When the photographer at the party snaps the photograph of the former-Chronicle-now-Inquirer reporters, he is standing much too close to capture them all inside of the frame. At that distance (about 3 feet) he would only be able to capture about 3-4 of the men sitting there.
In the newsreel, the announcer states how a defaulting boarder had left the deed to a supposedly worthless mine (the Colorado Lode) to Mary Kane in 1868, then begins his next sentence, "Fifty-seven years later, before a Congressional committee," as the film cuts to an old newsreel of Thatcher testifying before the committee. Fifty-seven years after 1868 would be 1925. As "talking" pictures were at best still in the experimental stage and in any case not in use in 1925, it would not be realistic that the newsreel of Thatcher testifying before Congress would have sound. Similarly, the sequence immediately following Thatcher's testimony, stated by the announcer as "that same month in Union Square", depicting the radical speaker denouncing Kane, would also not have had sound.
When Susan Alexander Kane is doing the jigsaw puzzle by the fireplace, in the first wide shot it's clear that the puzzle is almost complete, but in the subsequent close-up the puzzle has hardly been started.
When Mr. Thatcher has Mrs. Kane sign the contract at Mrs. Kane's Boarding House, Mrs. Kane goes over the closed window and opens it. In the first shot, the window could only be raised to the height of Mrs. Kane's shoulders, but in the second, it is above her head.

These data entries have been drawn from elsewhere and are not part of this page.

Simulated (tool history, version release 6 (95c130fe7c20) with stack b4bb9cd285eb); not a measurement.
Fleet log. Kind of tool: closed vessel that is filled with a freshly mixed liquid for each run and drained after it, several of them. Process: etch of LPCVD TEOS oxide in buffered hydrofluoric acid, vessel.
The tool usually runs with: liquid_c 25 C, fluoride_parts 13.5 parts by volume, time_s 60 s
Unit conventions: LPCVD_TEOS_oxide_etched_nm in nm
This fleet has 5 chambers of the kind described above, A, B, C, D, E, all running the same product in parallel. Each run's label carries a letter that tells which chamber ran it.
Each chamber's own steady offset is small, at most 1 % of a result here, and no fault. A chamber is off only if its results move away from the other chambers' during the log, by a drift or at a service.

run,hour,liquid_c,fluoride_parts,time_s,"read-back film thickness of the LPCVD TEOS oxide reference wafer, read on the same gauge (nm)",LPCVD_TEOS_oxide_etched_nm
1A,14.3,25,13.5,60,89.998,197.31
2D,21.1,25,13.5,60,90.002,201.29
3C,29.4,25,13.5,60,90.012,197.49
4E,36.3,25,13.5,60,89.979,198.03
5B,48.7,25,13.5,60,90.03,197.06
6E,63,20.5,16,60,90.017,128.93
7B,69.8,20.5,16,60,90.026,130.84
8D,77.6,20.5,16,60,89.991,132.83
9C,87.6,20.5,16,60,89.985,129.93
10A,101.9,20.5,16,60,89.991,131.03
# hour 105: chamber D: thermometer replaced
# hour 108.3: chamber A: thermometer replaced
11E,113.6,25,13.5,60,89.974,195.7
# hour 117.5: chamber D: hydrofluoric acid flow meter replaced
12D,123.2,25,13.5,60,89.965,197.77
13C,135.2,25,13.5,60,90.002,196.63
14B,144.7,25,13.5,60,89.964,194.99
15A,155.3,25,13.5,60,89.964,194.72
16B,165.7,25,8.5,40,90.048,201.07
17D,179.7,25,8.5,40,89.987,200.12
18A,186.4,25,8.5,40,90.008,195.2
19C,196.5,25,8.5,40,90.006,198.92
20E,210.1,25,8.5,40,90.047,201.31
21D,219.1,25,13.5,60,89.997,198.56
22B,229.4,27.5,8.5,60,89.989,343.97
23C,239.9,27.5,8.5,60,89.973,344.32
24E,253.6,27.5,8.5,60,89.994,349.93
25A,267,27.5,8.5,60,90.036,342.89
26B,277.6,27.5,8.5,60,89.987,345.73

When Kane's second wife is recounting the moment she left him, the suitcase that is open on the bed has frills on the inside. When we hear the butler continue the story, Kane walks back towards the suitcase to close it, and the frills are gone.
The jigsaw puzzle that Susan is putting together changes considerably between the shot where Kane walks into the large room and asks her what she's doing and the next cut, where Kane is standing in front of the large fireplace. The amount of puzzle that she has completed increases greatly between the 2 shots.
The first time we see the backstage preparations before Susan sings, the shadow of the curtain rising has a completely straight bottom edge. The second time we see this scenario, this time from behind Susan, as the curtain rises, the bottom of the curtain is adorned with a series of prominent curves.
The large sofa (with a table behind) moves between the shot where Kane sits down in the armchair (while Susan does another puzzle), and the cut to Kane's POV. The sofa and table move almost into the line of sight between Kane and Susan between shots.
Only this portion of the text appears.